Inverse of percentage compounding while knowing only the percentage

23 Views Asked by At

Forewarning: This might overlap a bit with programming, but I felt that overall it fit better here than on StackOverflow. If I am incorrect I can move or cross-post this as required.


Context:

I'm writing software that takes a random sampling of a list of unknown length. The sampling is thus done by a percentage chance of selecting any given item. This sampling is used (after some other processing) to produce another list, on which the action repeats. The contents and length of the new list are based on the sampled portion of the old list. This repeats several times - up to 5, on some branches of the tree.

Unfortunately, this results in significant compounding - a few iterations in, a list is returned empty and later steps cannot complete. I would like to avoid this, in a way other than by setting the initial percentage very high.

Due to memory constraints, I cannot have an entire input list at one time (computed lazily from results of previous list-sampling), and so cannot know its length while sampling from it. I can know the length of a list after I have finished sampling from it.


Example:

Without sampling, using the whole list:

List $L$ is length $l$. Processing $L$ produces list $M$, of length $m$.

With sampling at 5$\%$, current state:

Sampling 5$\%$ of list $L$ produces list $L_5$, of average length $l*0.05$. Processing $L_5$ to get intermediate list $M'$ and sampling 5$\%$ of $M'$ produces $M_5$, of average length $m*0.05^2$ (less consistent average than for $L_5$'s length, depending on which elements were selected from $L$).

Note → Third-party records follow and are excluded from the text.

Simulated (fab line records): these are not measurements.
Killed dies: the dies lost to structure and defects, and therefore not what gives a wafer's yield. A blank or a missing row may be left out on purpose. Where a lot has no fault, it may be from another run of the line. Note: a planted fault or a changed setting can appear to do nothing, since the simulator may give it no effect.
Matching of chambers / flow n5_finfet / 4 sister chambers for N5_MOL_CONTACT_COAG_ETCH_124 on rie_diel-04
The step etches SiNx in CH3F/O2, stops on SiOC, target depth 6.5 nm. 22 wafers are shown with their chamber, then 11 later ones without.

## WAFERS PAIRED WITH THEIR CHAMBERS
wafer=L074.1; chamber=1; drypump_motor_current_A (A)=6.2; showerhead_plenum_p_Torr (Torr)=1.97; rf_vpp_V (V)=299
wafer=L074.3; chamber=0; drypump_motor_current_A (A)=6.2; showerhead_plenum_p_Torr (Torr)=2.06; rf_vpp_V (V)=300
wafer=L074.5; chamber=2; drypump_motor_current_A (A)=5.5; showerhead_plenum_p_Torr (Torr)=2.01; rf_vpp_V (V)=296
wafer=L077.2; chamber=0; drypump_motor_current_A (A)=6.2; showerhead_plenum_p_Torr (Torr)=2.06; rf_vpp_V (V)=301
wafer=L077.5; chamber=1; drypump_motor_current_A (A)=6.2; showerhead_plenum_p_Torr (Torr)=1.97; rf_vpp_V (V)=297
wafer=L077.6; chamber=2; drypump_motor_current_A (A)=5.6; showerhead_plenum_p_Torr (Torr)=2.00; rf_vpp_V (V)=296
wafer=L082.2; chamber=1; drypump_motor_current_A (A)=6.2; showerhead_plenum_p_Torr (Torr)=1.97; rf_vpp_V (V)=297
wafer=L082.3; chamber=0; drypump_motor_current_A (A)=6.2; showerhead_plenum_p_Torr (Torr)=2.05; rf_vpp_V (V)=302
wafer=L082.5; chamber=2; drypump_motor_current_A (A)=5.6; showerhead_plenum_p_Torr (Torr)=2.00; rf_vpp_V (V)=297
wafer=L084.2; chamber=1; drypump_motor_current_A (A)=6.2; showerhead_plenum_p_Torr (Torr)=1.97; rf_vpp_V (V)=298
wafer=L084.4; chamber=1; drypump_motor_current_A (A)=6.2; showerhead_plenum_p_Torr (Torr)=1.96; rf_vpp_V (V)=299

I need to know what percentage of $M'$ to sample in order for $M_5$ to be, on average, length $m*0.05$, without knowing the length of $M$ or $M'$ until after the sampling is done. The length of $L_5$ can be known. The length of $L$ cannot be known but may be estimated based on the length of $L_5$. Sampling all of $M$ and then dropping most of the results afterwards is not an option. This needs to work for arbitrary percentages (between 0 and 100), not just 5%.